Singapore's digital housekeeping problem has a name now. Across government portals, public housing databases and municipal websites, duplicate images — the same photograph filed under multiple records, sometimes hundreds of times — have been quietly degrading data quality for the better part of a decade. The Housing and Development Board, the Urban Redevelopment Authority and several statutory boards are now in the process of rolling out duplicate image replacement protocols, a systematic effort to audit and clean visual records that have grown bloated and inconsistent since the mass digitisation push of the mid-2010s.
The timing is not accidental. Singapore's ambitions as a regional artificial intelligence and data hub — anchored in part by the National AI Strategy 2.0 framework released in 2023 — depend on clean, reliable datasets. Duplicated or mislabelled imagery undermines the machine-learning pipelines that government agencies are increasingly using for everything from flat condition assessments in Queenstown and Toa Payoh to infrastructure monitoring along the Pan Island Expressway corridor. Garbage in, garbage out is not a metaphor the Smart Nation and Digital Government Office takes lightly.
How the Duplication Built Up
The roots of the problem go back to around 2015 and 2016, when multiple agencies independently accelerated their shift from paper records to digital asset management systems. The process was fast and, in many cases, siloed. A photograph of a Bishan estate block, for instance, might have been uploaded separately by a town council, by HDB's own estate management division and by a third-party contractor conducting a structural survey — each filing it under a different record identifier, none aware of the others. Over years, with resale flat listings on the HDB Resale Portal and property entries on OneMap accumulating fresh uploads without systematic deduplication, the redundancy compounded.
By the early 2020s, internal audits — details of which have not been made public — reportedly flagged that a meaningful share of image assets held across several agencies were near-identical duplicates. The problem was not merely aesthetic. Duplicate records inflate storage costs, slow search indexing and, critically, introduce inconsistencies when agencies share data. An image tagged with one set of metadata in one system and different metadata in another creates downstream errors when those records are merged or cross-referenced.

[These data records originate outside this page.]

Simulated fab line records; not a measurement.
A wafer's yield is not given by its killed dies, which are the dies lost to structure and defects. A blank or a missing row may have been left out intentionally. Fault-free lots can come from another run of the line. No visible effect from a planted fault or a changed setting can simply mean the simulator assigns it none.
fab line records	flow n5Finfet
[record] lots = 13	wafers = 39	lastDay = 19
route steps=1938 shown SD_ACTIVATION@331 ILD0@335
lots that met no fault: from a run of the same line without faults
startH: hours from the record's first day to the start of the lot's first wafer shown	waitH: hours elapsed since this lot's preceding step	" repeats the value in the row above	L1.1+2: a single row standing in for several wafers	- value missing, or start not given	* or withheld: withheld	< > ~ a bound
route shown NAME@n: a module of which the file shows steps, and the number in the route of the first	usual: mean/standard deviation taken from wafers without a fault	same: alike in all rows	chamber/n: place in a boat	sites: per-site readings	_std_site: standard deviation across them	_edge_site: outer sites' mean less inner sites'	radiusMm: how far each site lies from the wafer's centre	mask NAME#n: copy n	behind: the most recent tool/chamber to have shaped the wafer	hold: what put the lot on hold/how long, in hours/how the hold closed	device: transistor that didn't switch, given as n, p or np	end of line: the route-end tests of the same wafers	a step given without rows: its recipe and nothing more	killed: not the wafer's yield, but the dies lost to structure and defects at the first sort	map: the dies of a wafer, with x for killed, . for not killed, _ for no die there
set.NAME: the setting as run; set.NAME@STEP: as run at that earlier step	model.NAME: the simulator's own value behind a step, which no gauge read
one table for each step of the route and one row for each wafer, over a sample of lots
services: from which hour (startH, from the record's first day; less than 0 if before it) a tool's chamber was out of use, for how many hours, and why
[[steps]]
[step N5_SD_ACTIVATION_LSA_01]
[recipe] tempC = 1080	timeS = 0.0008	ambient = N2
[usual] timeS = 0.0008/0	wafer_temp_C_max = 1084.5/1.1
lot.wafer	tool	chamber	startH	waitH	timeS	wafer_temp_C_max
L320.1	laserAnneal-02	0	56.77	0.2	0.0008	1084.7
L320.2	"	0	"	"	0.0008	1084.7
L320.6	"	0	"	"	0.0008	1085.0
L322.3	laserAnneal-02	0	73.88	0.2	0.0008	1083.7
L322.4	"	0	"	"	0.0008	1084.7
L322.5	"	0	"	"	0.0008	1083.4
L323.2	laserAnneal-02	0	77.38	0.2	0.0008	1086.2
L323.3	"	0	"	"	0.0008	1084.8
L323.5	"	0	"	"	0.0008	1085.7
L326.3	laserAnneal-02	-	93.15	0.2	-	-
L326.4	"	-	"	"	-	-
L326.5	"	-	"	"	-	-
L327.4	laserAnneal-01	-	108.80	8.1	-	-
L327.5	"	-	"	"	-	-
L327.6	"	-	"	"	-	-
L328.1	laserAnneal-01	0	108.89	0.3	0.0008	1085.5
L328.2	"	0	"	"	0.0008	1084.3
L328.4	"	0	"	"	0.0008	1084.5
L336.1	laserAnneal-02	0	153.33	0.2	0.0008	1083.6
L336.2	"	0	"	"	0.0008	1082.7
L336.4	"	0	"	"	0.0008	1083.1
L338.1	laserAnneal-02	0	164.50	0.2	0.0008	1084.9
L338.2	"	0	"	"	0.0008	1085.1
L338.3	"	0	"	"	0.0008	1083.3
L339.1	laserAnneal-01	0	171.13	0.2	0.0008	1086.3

The Government Technology Agency, known as GovTech, has been the coordinating body for the remediation effort. Its Data Quality framework, which GovTech has described publicly as a pillar of Singapore's data governance posture, provides the policy scaffolding under which duplicate image replacement sits. The work is technically unglamorous — running perceptual hashing algorithms against image libraries, flagging near-matches for human review, then replacing or retiring redundant files — but the scale is significant given how many public-facing platforms are involved.
What the Clean-Up Looks Like on the Ground
Citizens interacting with the HDB Resale Portal or checking property listings on OneMap may notice, over the coming months, that some estate photographs are refreshed or that older, lower-resolution images give way to current ones. In areas like Tampines and Buona Vista, where large-scale Build-To-Order projects have changed the streetscape substantially since the mid-2010s images were first filed, the visual update alone will be a meaningful accuracy improvement.
For businesses, the practical upshot is more direct. Property technology firms that licence data feeds from government sources have long complained informally that image quality and consistency across records is uneven. A cleaner image database makes automated valuation models and listing aggregators more reliable.
The effort also connects to broader cost pressures. Cloud storage is not free, and with Singapore's public sector cloud expenditure rising steadily under various digital government initiatives, eliminating redundant files carries a real, if modest, financial logic alongside the data integrity argument.
Agencies have not published a completion timeline for the full deduplication exercise, but GovTech's broader data quality initiatives are understood to be ongoing through at least the end of 2026. For residents and businesses that rely on government digital services, the practical advice is straightforward: if an image or record on a public portal looks outdated or inconsistent with what you know to be current, use the official feedback channels — HDB's e-feedback portal and OneMap's report function both accept image correction submissions — rather than assuming the record is authoritative.